Garnishment-Manitoba Joint Stock Companies' Act, R.S. M. 1902, c. 30, s. 68—Liability of purchaser of shares to indemnify original subscriber against future calls on slock-Kings' Bench Act, Rules 759, 761-Objection not raised at trial.

1. The purchaser of the assets of a company incorporated under The Manitoba Joint Stock Companies' Act, R. S. M. 1902, c. 30, who agrees to assume the liabilities of the company, is bound to indemnify the company against its liability for payment of future calls on shares of stock held by it in a fire insurance company which were only partly paid up at the time of the sale, although no mention of such liability was made at the time but the purchaser was aware thereof; and such liability is attachable at the suit of the fire insurance company under Rules 759 and 761 of the King's Bench Act for the purpose ot realizing on a judgment obtained for the amount of unpaid arrears of subsequent calls on the shares.

2. Per DUBUC, C. J. An objection based on section 68 of the Joint Stock Companies Act, that no company incorporated under that Act can use any of its funds in the purchase of stock in any other corporation unless expressly authorized by a by-law confirmed at a general meeting, and that there was no evidence of any such by-law having been passed, cannot be given effect to on the hearing of an appeal when it was not raised at the trial.

Proctor v. Parker, (1898) 12 M. R. 528, and Hughes v. Chambers, (1902) 14 M. R. 163, followed.

Per PERDUE, J. dissenting. Although not raised at the trial, such objection should be given effect to on this appeal. Cases cited distinguished on the ground that here the evidence all went to show that no such by-law had ever been passed and if the objection had been raised at the trial the plaintiffs could not have given any evidence to overcome it.

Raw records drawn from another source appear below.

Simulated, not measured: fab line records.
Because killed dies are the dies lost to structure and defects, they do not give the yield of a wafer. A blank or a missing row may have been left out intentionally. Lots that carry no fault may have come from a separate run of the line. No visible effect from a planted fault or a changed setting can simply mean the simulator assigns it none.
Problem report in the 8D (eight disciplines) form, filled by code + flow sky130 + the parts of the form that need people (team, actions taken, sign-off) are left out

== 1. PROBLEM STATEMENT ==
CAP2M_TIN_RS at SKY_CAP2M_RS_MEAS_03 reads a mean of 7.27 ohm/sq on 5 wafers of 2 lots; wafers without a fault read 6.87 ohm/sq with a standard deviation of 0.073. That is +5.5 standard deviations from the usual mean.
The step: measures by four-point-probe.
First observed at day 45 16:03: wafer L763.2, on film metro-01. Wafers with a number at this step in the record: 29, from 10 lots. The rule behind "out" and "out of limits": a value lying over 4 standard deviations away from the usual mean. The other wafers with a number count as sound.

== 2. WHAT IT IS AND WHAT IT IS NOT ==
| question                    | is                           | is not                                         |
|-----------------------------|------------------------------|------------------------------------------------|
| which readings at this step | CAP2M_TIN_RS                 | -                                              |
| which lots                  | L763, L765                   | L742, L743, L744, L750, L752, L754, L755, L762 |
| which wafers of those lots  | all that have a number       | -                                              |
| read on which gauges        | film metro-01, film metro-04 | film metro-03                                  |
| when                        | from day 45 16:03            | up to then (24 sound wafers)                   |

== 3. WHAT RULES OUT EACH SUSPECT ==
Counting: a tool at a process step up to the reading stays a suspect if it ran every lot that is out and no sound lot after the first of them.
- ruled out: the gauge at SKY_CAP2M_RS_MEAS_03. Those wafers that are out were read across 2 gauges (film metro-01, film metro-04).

3. Per DU BUC, C. J. The statute does not prohibit a joint stock company from holding stock in another corporation, it provides only that its funds shall not be used for such purpose unless expressly authorized by by-law confirmed at a general meeting; and, if it were shown that such shares had been acquired otherwise than by using any of the funds of the company, the holding would be legal.

« PreviousContinue »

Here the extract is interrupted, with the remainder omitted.